Many people thought Edgar Steele went off the deep end in 2002, when, after unsuccessfully defending the neo-Nazi Aryan Nations and its late leader in a lawsuit, he wrote the coming-out essay, “It’s the Jews, Stupid!” After all, the man had spent most of his life up to that point as an obscure corporate accountant and, later, a small-time lawyer in California and then Idaho. Now, he began to describe himself as the “attorney for the damned,” rail on about “predatory” Jews, accuse the government of a 9/11 conspiracy, and predict a bloody race war.
But that may not have been the half of it. Today, Steele is expected to appear at a preliminary hearing in Idaho after being arrested Friday and charged with trying to pay a confidential witness to murder his wife of a quarter century — the mother of his three children — and her mother. Steele, 64, tried to pay the witness to carry out the killings on Friday, when he had an alibi, according to a probable cause affidavit. The Idaho Statesman also reports that Steele had allegedly been talking to the witness — and paid $500 travel money in advance — about the murders for six months. He also allegedly mentioned other people he wanted dead.
The witness told the FBI that Steele had promised up to $25,000 to carry out the murders, adding that the attorney said he would furnish another $100,000 if an insurance policy on his wife paid out. Steele also allegedly said that if the witness were caught, Steele would take care of the witness’ family in return for silence.
No motive for the plot was revealed. A prosecutor said she believed the couple were still married and not separated. There seems to have been no public indication of anger on Steele’s part toward his wife. “My wife and my kids — they are my rock,” he wrote in an otherwise bloody-minded, July 29, 2006, essay. (In the same essay, he bemoans the fact that his own father “believ[es] that I am a nut case.”)
According to the affidavit, the women were to be killed in a car crash the witness would arrange. The witness, after informing authorities last week that the plan was to be put in motion Friday, was sent to a meeting with Steele wearing a recording device. Authorities said they had recordings of Steele discussing details of the planned murders. “Edgar Steele told [the witness] that he has no second thoughts and he wants the plan carried out,” the affidavit said. “This statement was made multiple times during the meet.”
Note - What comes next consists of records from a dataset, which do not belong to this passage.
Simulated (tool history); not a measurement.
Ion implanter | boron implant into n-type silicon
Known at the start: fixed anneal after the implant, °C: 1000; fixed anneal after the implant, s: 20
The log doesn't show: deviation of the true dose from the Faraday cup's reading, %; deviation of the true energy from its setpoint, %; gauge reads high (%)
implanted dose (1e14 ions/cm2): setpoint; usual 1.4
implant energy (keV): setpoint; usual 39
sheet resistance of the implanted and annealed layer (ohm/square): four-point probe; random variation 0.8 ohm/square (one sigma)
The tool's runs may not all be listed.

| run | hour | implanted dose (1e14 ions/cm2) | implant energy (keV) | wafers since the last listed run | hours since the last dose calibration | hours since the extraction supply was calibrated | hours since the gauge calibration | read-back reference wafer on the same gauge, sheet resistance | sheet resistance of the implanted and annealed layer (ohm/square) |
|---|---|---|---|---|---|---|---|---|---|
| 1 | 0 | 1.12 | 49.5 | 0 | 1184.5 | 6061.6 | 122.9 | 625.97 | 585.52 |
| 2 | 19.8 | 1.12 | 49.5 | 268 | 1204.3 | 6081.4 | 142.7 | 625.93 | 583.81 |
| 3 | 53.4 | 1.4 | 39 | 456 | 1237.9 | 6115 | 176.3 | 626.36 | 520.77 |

Steele served in the Coast Guard, got a master’s degree in business and was an accountant in San Francisco before changing careers and getting a law degree from the University of California, Los Angeles, law school in 1982. He moved in the mid-1980s to Idaho, where he worked in obscurity as a lawyer until taking the Aryan Nations case in 2000. The group was being sued by the Southern Poverty Law Center (SPLC) on behalf of a woman and her son who were attacked by Aryan security guards, but Steele portrayed it as an attempt to crush free speech. A jury did not agree, however, and imposed a $6.3 million judgment on the Aryan Nations and its leader, Richard Butler, who died four years later. The group subsequently dissolved into small, squabbling factions, becoming a shadow of its former self.
“We always thought that Edgar had a few screws loose,” said Richard Cohen, the president of SPLC and a lawyer who was part of the SPLC’s legal team in the case and came to know Steele. “But we never would have pegged him as a killer.”
Steele, who wrote the 2004 book Defensive Racism, seemed to grow more radical, and more conspiracy-oriented, as the years passed. But there was little to suggest that he was prepared to murder his own family members. He, did, however, have this to say in an April 1, 2008, essay: “Welcome to my mind. This is the way it works. As I told my wife before we got married: I’ll make you two promises. First, I’ll never hit you. Second, it will never be boring.”